The court first rejected the state’s argument that the plaintiffs had to satisfy a higher standard of proof than the ordinary standard for preliminary injunctions. The court acknowledged that there are some circumstances in which a plaintiff seeking an injunction must prove more than a substantial likelihood of success on the merits. However, the plaintiff’s claim in this case did not fall into any of the three categories of “disfavored” injunctions. First, the injunction would not alter the status quo. Instead of requiring the state to fund Planned Parenthood, as the state argued, the injunction would only require the state not to stop funding Planned Parenthood because the dispute arose before Planned Parenthood was replaced as a recipient of KDHE grants. Second, the injunction would not require mandatory action because it would only require the defendants to refrain from acting in accord with the allegedly unconstitutional provisions of the challenged law. Third, the injunction would not grant the plaintiffs all the relief they could obtain at trial because a preliminary injunction could be ended and Planned Parenthood also sought an order requiring payments for 2012. Consequently, the plaintiffs were not seeking a “disfavored” injunction, and they did not need to meet a heightened burden of proof.

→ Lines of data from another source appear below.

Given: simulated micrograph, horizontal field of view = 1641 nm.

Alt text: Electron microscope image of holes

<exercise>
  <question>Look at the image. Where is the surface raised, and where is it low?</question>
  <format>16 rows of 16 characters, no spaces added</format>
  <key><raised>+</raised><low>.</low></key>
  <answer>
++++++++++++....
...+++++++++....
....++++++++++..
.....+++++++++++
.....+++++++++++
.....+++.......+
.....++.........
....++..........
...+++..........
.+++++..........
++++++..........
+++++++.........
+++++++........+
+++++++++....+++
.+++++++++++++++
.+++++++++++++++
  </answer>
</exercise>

The defendants argued that Eleventh Amendment sovereign immunity barred the plaintiff’s claims, but the court rejected these arguments as well. The Eleventh Amendment bars plaintiffs from obtaining injunctions against states that in effect require a state to provide retrospective relief for a violation of law. However, the court concluded that in this case, Planned Parenthood was only seeking a prospective injunction to remedy an ongoing violation of constitutional law, and that therefore, the Eleventh Amendment did not bar their claim.
Turning to the merits of the plaintiff’s claims, the court held that Section 107(l) likely violated the Supremacy Clause of the Constitution. The court explained that Title X forbids states from implementing policies “contrary to Title X”. Furthermore Title X and Section 107(l) were in “obvious conflict” because Title X allowed any entity to seek grants, and Section 107(l) forbid certain entities from eligibility. The evidence that Section 107(l) was passed to deny funding to Planned Parenthood supported the court’s conclusion that Section 107(l) contravened Congress’ intent for how Title X should operate. Section 107(l) thus likely violated the Supremacy Clause.
The court also agreed with the plaintiff that Section 107(l) likely violated the First and Fourteenth Amendments to the Constitution because the statute appeared to be an attempt to punish Planned Parenthood for its political views on abortion rights. The evidence indicated that the statute was not enacted simply so that the government could avoid funding abortions. Rather it was passed to bar an entire organization from receiving any Title X grants because of the organization’s association with abortion-related activities. By banning the whole organization from receiving funding rather than simply restricting how grants from the state could be spent, Section 107(l) violated the Constitution.
The court concluded that the plaintiffs were likely to succeed on the merits of their claims that Section 107(l) violated the Constitution and turned to the remaining requirements for a preliminary injunction. The court recognized that Planned Parenthood would suffer irreparable harm if the unconstitutional statute were not enjoined. If the injunction were denied, the court noted that Planned Parenthood would have to dramatically increase its fees and that the sudden loss of funding would make it very difficult to continue providing the same services. Also, the violation of First Amendment rights constitutes irreparable injury.
The court found that the balance of harms weighed in favor of granting the injunction. The harm to Planned Parenthood would be substantial if no injunction were granted, and defendants would only be barred from applying Section 107(l) if an injunction were granted. Finally, the public interest supported granting a preliminary injunction because an injunction would promote Congress’ intent for Title X to provide grant funds to all qualified entities, and an injunction would prevent a disruption of the family planning services that Planned Parenthood provides.